DULUTH, Ga. — After a final practice at the Gwinnett Center Friday afternoon the fifth-ranked LSU gymnastics team is set to take on the conference’s best Saturday at the 2004 SEC Championships. Competition will begin at 6 p.m. (CST).
Of the seven teams participating in this year’s championships, four are ranked among the nation’s top-10 and six are included in the top-25. Defending SEC champion, Alabama, enters the meet as the field’s top-ranked team at No. 3. Georgia and LSU follow in the fourth and fifth, respectively. Florida holds down a top-10 ranking at No. 8 and Auburn and Arkansas come in at No. 20 and No. 24, respectively.
“This meet is more intense than the national championships,” said LSU head coach D-D Breaux. “It’s a condensed version of anything you are going to experience down the road, short of maybe being in the Super Six.”
The Tigers enter the meet riding a five-meet win streak that saw them conclude the regular season with the second-best team total in school history (197.650) in their win over Centenary last Friday.

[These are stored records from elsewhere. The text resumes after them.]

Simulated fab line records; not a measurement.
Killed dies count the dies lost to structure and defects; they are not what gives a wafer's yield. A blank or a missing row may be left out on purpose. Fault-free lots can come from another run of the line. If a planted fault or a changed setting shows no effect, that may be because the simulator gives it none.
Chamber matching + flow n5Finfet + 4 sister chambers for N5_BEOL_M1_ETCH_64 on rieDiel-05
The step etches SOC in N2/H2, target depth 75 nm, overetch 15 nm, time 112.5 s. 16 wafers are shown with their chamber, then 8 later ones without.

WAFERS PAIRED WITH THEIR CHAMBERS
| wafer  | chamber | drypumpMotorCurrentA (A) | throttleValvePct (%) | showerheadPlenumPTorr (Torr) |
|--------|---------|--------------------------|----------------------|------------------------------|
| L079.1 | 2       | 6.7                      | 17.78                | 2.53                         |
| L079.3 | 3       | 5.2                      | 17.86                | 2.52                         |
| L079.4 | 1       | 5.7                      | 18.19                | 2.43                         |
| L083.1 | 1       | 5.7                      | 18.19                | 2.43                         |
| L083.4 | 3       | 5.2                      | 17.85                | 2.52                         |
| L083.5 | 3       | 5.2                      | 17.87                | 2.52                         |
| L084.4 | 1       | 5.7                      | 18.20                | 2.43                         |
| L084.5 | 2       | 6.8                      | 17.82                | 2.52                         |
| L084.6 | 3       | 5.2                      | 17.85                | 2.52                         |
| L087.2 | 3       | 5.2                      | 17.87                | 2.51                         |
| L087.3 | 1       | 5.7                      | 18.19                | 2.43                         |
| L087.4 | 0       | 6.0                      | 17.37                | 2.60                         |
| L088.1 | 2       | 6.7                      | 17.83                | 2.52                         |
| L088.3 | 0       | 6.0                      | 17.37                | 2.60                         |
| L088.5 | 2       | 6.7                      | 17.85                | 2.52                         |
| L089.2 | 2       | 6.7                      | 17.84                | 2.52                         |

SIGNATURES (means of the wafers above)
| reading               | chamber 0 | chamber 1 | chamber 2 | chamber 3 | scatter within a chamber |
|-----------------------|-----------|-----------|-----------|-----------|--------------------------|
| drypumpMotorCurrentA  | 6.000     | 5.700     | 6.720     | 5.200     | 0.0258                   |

“Of any team we’ve had, I think this one is more focused and certainly more prepared in terms of consistency of performance in getting here,” said Breaux. “After the second or third meet of the season they decided to really focus on doing the little things better and consequently we are ranked in the top-six because they have done that week in and week out.”
The little things have paid off for the Tigers as they have strung together six straight scores of 197.100 or better to wrap up the regular season. LSU will look to continue that streak in the postseason as it aims for its first SEC title in 23 years. The Tigers won their first and only conference crown during the 1981 season. Since then, LSU has recorded nine top-three finishes, most recently finishing second in 2000.
“I think we are prepared,” said Breaux. “What the meet has in store for us I don’t know, but we’ve tried to stress all week that we need to focus on the things we can control. We can’t control the judges, we can’t control the scoring and we certainly can’t control what the other teams are doing. What we can control is our own performance. We are hoping to go in and be consistent and do what we’ve done the past seven or eight outings.”
The Tigers will look to the conference’s top-ranked all-arounder, sophomore April Burkholder, for that consistency. Ranked No. 3 nationally, the 2003 SEC Freshman of the Year enters the meet having won her last seven straight all-around competitions.
Prior to today’s final practice session, the meet’s rotations were determined by a blind draw at the afternoon media luncheon. LSU will begin the meet on the floor, sit out a rotation with a bye, compete on the vault and take a second bye before wrapping up competition on the bars and beam. LSU will sit out the seventh and final rotation with a bye.
Following the SEC Championships, LSU will take a weekend off as it prepares for the NCAA Central Regional Championships to held Friday, April 2, at the Maravich Center.